Clustering with KMeans and AgglomerativeClustering

pandas sklearn numpy seaborn matplotlib

This project is an exercise in unsupervised machine learning. In this exercise, I generate a synthetic data set describing the physical characteristics of a population of 200 individuals. The values of the characteristics are drawn from distributions in a way, such that there are sub-groups of individuals having similar values among some characteristics (e.g. Short-Active individuals have below average height, weight, and heart rate). After data synthesis, K-Means clustering models were fit using various cluster count parameters, in an attempt to recover the original clustering characteristics. Afterwards a hierarchical clustering approach is used to identify clustering behavior.

Data Synthesis

The synthetic data set will consist of 200 individuals with the following characteristics, and default population parameters:

Age in years (mu=45, std=5)
Weight in kg (mu=60, std=3)
Heart rate in bpm (mu=80, std=10)
Height in cm (mu=160, std=10 for females), (mu=170, std=10 for males)
Gender (1:1 female-to-male)

Using these baseline distribution parameters, individuals were synthesized in groups, where some of the characteristic distributions were modified. The following 5 distributions comprise the entire population:

Short-Active

Height, weight, and heart rate below average.

Weight (mu=50, std=3)
Heart rate (mu=45, std=10
Height (mu=130 & 140, std=10)

Tall-Active

Weight and heart rate below average, but height above average.

Weight (mu=49, std=3)
Heart rate (mu=50, std=10
Height (mu=190 & 200, std=10)

Docile-Male

Weight and heart rate above average. All males.

Weight (mu=70, std=3)
Heart rate (mu=116, std=10)
Female fraction = 0.0

Tall-Slender

Height above average, weight below average. Average heart rate.

Weight (mu=51, std=3)
Height (mu=188 & 197, std=10)

Heavy-Active-Female

Weight above average and heart rate below average. All female.

Weight (mu=12+60, std=3)
Heart rate (mu=43, std=10)
Female fraction = 1.0

Note: that there exists significant overlap in characteristics among various groups. For example, Short-Active individuals and Tall-Active individuals have similar weights and heart rates, but differ in height. Also notice that Age is not a discriminating factor for any of the groups.

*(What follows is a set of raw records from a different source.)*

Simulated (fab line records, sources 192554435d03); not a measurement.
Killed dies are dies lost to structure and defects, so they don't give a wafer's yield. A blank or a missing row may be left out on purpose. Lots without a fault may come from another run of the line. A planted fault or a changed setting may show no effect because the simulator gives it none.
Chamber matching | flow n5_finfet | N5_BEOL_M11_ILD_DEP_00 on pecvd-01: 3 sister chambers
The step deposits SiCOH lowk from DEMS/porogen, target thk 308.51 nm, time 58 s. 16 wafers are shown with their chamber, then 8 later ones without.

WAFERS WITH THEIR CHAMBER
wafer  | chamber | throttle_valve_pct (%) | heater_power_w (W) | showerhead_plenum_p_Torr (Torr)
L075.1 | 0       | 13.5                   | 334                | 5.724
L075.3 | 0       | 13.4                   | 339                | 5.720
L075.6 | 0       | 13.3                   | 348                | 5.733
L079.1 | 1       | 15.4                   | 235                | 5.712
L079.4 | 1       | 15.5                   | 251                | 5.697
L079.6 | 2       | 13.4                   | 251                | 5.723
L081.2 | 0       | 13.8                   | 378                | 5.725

The total population size is 200 with group sizes: 50 from Short-Active, 70 from Tall-Active, 35 from Docile-Male, 35 from Tall-Slender, and 10 from Heavy-Active-Female.

Here is a random sampling of 15 rows from the population (data.csv).

id	group	age (years)	weight (kg)	heartrate (bpm)	height (cm)	gender
162	Tall-Slender	39	54	73	209	m
120	Docile-Male	39	72	123	156	m
88	Tall-Active	41	48	52	185	f
6	Short-Active	40	48	43	136	m
84	Tall-Active	41	48	37	209	m
145	Docile-Male	41	63	127	153	m
129	Docile-Male	44	62	114	154	m
191	Heavy-Active-Female	45	76	29	170	f
151	Docile-Male	44	67	112	185	m
53	Tall-Active	45	52	70	196	f
93	Tall-Active	43	46	56	196	f
30	Short-Active	52	54	46	149	m
76	Tall-Active	43	46	50	181	f
51	Tall-Active	39	52	64	184	m
3	Short-Active	36	47	50	146	f

Using seaborn, I've created some figures showing distributions of values in the data set.

In terms of correlation, only weight and heart rate are strongly correlated, due to Active individuals and Docile individuals.

The following pairwise plot shows feature-feature distributions, with color-coding based on group membership.

Before beginning the machine learning exercise, all group memberships are hidden. The pairwise plot without group color-coding is presented here.

KMeans

Using the KMeans classifier in the sklearn.cluster module, I processed the data set (without labels) to cluster the data into k clusters. The number of clusters, k, varied from 2 to 10. For each cluster count k, the KMeans algorithm ran a total of 10 times with new random starting points for cluster centroids. The best fit (minimizing square distances from cluster centroids) of the 10 trials is ultimately adopted for the classifications given at that k. After running k=2,3,...,10 models with 10 iterations, the algorithm yields a resulting k=2,3,...,10 sets of classification predictions.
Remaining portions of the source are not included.